When it comes to disaster recovery, one of the most overlooked areas for most environments is testing. Disaster recovery is only as good as the ability to restore your data. All too often organizations don’t take the time to properly test restoration. This includes fully testing plans of site recovery. Site replication and recovery involves many more moving parts and pieces than simply restoring a file or folder. With site recovery you have virtual machines being replicated to a new environment altogether. Generally, there are different virtual network port groups at play between the virtual environments and there are different network subnets being used between the protected site and the recovery site. Having an automated means to test the process allows making sure that, number one, thorough testing can be done and that it is done. Let’s take a look at Testing a Disaster Recovery Plan with VMware Site Recovery Manager SRM 8.1.

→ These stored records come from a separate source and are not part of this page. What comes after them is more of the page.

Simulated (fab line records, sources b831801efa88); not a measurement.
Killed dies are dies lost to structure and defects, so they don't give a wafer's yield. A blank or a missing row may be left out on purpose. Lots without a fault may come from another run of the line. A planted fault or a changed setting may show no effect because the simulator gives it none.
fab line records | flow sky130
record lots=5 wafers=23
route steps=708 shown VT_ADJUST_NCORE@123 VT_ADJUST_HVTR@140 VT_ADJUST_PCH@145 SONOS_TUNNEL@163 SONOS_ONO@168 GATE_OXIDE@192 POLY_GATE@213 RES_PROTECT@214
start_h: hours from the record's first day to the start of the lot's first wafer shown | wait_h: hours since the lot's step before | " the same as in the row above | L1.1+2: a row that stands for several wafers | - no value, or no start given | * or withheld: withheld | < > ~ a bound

VMware Site Recovery Manager SRM 8.1 Recovery Test Importance and Workflow
To reiterate the importance of testing the recovery plan, the test of the recovery plan ensures the virtual machine is correctly recovered to the recovery site. If you don’t test recovery plans, then you could in a worst case scenario encounter data loss in a true disaster recovery situation. The great thing about the VMware Site Recovery “test recovery plan” functionality is that it exercises nearly every aspect of the recovery plan. It does this by carefully testing these aspects in a special way to avoid disrupting ongoing operations on the protected and recovery sites. There is a caveat for those jobs that suspend local virtual machines which do so for tests as well as for actual recoveries. Other than this exception, running a test recovery does not disrupt replication or ongoing activities at either site.
Another great feature of the test mechanism is that it does not disrupt the replication of the protected VMs at the recovery site. During the process, the vSphere Replication server creates redo logs on the VM disks at the recovery site so that synchronization of the changes can continue normally. After the cleanup mechanism is performed, the vSphere Replication server removes the redo logs from the recovery site VM disks and merges the changes into the virtual disks.
Array based replication is able to still continue as well. During the test operation, the array creates a snapshot of the volumes hosting the virtual machines disk files on the recovery site. Array replication continues normally while the test is running. After the cleanup operation is ran, the array removes snapshots created as part of the test recovery process.
Recoveries can be ran as often as you want and can even be canceled. Another point to note regarding permissions is that the permission to test a recovery plan does not include permission to run a recovery plan and vice versa.
Testing a Disaster Recovery Plan with VMware Site Recovery Manager SRM 8.1
Let’s run through the simple steps to test a disaster recovery plan with VMware Site Recovery Manager SRM 8.1. Launch the Site Recovery Manager Console and navigate to Recovery Plans. Select the radio button next to the recovery plan you want to test. Choose Test.
A quick note on the placeholder VM that exists in the recovery site. Note how it is managed by Site Recovery Manager.
The Test dialog box opens for the Recovery Plan you are testing. One the Confirmation options screen, you can choose to Replicate recent changes to recovery site. A point here to think about is that in a true DR scenario, most likely it will be unplanned. In the event of an unplanned failure, you most likely won’t have the chance to replicate recent changes to the recovery site. However, in the event of a planned outage or maintenance period, you could replicate recent changes to ensure the recovery site has the most recent data.
The simple two-step test configuration is complete. Simply click Finish to begin the test.
You will note a Test in progress Status.
Note in the vCenter Server tasks that you will see activity of the virtual machine on both sides being reconfigured and you will see the recovery site VM get powered on for the test.
For my simple test, I had a Linux VM that did not have VM Tools installed. As you can see, the test operation checks to see if VMware Tools is available. You will see these and other errors encountered in the Site Recovery Manager Dashboard.
The Test completes.
After the test is complete, we can run the cleanup process to bring the environment back to the state before testing began. The plan is brought back to a “Ready” state by running a cleanup operation. The cleanup operation must be performed before you can run another test or perform a failover.
What exactly does the Cleanup operation do?
Powers off the recovered virtual machines.
Replaces recovered virtual machines with placeholders, preserving their identity and configuration information.
Cleans up replicated storage snapshots that the recovered virtual machines used during the test.
This launches the Cleanup wizard. Again, this is a simple two-step process.
Click Finish to finalize the cleanup operation.
Again, you will see the vCenter tasks involved in the process.
Testing a Disaster Recovery Plan with VMware Site Recovery Manager SRM 8.1 is a fairly straightforward process and allows making sure the steps involved with a recovery operation with a site failover work as expected. The great thing about the test recovery is that it performs basically all the same steps with a few differences to ensure production workloads are not disrupted while simply testing.